Visual arts graduate and undergraduate students showcase their best work in a series of graduation exhibits on campus and downtown Toronto throughout April and into May.
For the fourth consecutive year, Propeller Centre for the Visual Arts hosts a juried group exhibition by undergraduate students from York. The show, titled Moutling, runs April 13 to 24. Coordinated by visual arts Professors Michael Davey and Richard Hill, it draws from the hugely successful visual arts open house of the same title which took place on campus in March (see YFile, March 31).
Ranging from sculpture, installation, painting and drawing to photography, time-based art and print media, the works in the show were selected by juries for each studio area that each included studio faculty and an art historian.
Ten of the artists selected for Moulting exhibition at Propellor posed together that the Visual Arts Open House. Pictured from left, Ilona Peel, Couzyn Van Heuvelen, Tasha Turner, Chloe Norman, Joshua Vettivelu, Alex Clarke, Allen Coulson, Michelle MacKinnon, Krista Heidrich and Sarah Pintaric. |
Participating artists are Alex Clarke, Allen Coulson, Krista Heidrich, Michelle MacKinnon, Chloe Norman, Ilona Peel, Sarah Pintaric, Eshan Rafi, James Sumner, Tasha Turner, Couzyn Van Heuvelen and Joshua Vettivelu, who will each contribute a work to the exhibition.
Propeller is located at 984 Queen St. W. Gallery hours are Wednesday to Saturday from 12 to 6pm and Sunday from 12 to 5pm. There will be a reception for Moulting Saturday, April 16 from 2 to 5pm.
Six artists from York’s Master of Fine Arts in Visual Arts Program are presenting their thesis shows at a variety of uptown and downtown Toronto venues.
Maria Flawia Litwin presents a collection of work by her alter-ego Róza Selawiska, which is on display until April 10, at Ten Eighty Gallery. It will then move to the Loop Gallery April 13 to 24. Consisting primarily of obsessive self-portraiture, Selawiska explores issues of identity and representation through repetitive Slavic symbolic language. Accompanying the photographs are critical essays by another two of Litwin’s alter-egos, Maria Jolanta Rozwora and Nicholas Stock.
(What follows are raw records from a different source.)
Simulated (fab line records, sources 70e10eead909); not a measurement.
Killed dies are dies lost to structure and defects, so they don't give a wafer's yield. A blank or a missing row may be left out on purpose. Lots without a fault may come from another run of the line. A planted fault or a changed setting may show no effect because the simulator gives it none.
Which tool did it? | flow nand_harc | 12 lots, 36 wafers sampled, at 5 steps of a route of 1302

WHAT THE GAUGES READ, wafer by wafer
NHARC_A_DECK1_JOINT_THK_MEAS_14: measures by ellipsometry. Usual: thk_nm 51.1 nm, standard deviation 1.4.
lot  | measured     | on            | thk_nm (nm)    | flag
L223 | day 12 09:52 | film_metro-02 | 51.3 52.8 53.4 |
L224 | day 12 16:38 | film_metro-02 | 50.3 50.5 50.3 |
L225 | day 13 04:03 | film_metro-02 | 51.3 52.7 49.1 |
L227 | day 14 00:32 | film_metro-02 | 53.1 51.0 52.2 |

Left: Maria Flawia Litwin’s I Have Been Pecked to Death by Ravens and Crows (2011, 21 by 13 inches, photo)
Ten Eighty Gallery is located at 1080 Queen St. W., and is open daily from noon to 6pm. Loop Gallery is located at 1273 Dundas St. W. The gallery is open Wednesday to Saturday 12 to 5pm, and Sunday from 1 to 4 pm or by appointment. The opening reception is April 14, from 6:30-9:30 pm.
Ian August’s Quarter Past Eleven is a collection of paintings influenced by the utopian thought and the sometimes troubled practical implementation of modernist architecture and planning. On display at Artscape Triangle Gallery from April 5 to 16, August explores how modernist ideas and their real-life manifestations have weathered with time.
Artscape Triangle Gallery is located at 38 Abell Street on the ground floor of the new Artscape Triangle Lofts. The gallery is open Tuesday through Saturday, 11am to 6pm. The opening reception takes place tomorrow night from 7 to 11pm.
Disappearing Contours: Landscapes is Alexandra Gelis‘ three channel video installation. It runs April 11 to 15 in the Gales Gallery in Accolade West Building on York’s Keele campus. Gelis seeks to unveil the relationships between landscape, history, and displacement through her videos, which highlight how landscapes can become dynamic archives and important repertoires of colonial and post-colonial histories and they help us to understand definitions of territory, nationalism and sovereignty. The Gales Gallery is open Monday through Friday from 10am to 4:30pm.
Right: Alexandra Gelis’ Corredor (Corridor or Passageway) (2011, three channel video installation)
Loop Gallery also hosts Margarita Macdonald’s Border Memory: Crossing Borders, from April 12 to 24. This series of prints includes various layers of photolithography drawing and silkscreen that focus on reconstructing memory. Macdonald is drawn to the landscape between the United States and Mexico and the particular narratives that are created there. She investigates issues of identity, displacement and landscape as a place of memory as they are relevant to the border.
Right: Margarita Macdonald’s contribution from the series Undetected “Boundaries” (2011, 32.5 by 44 inches, photo litho, silkscreen, chine colle on conservation gampi, BFK)
Grace Channer’s installation project Black Woman Floating in a Sea of Glass bears witness to the power of resistance and will be on display in the Gales Gallery from April 18 to 22. In her exhibit, Channers positions resistance as a fundamental key to understanding the trajectories of contemporary Black Diaspora culture. It also reveals unacknowledged possibilities that this stance poses in the creative expression of Diaspora artists.
Left: Alex Kisilevich’s Untitled from the series “Kallima”, (2010, 40 by 40 inches, digital chromogenic print)
Kallima is a photography exhibition by Alex Kisilevich on display at the Angell Gallery from May 5 to Jun 11. The show is named after a butterfly that bears an uncanny resemblance to a dried up leaf while its wings are together.
The show explores notions of camouflage within a contemporary and social context by investigating the function of mimicry in the natural world and the ways in which it can be mirrored in human behaviour. The images, full of pathos and absurdity, touch on ideas of masking and disguise, assimilation and adaptation as well as the way we construct connections between ourselves and others.
Angell Gallery is located at 12 Ossington Avenue and is open Wednesday to Saturday, from 12pm to 5pm or by appointment. Kalima’s opening reception is May 5, from 6 to 9pm.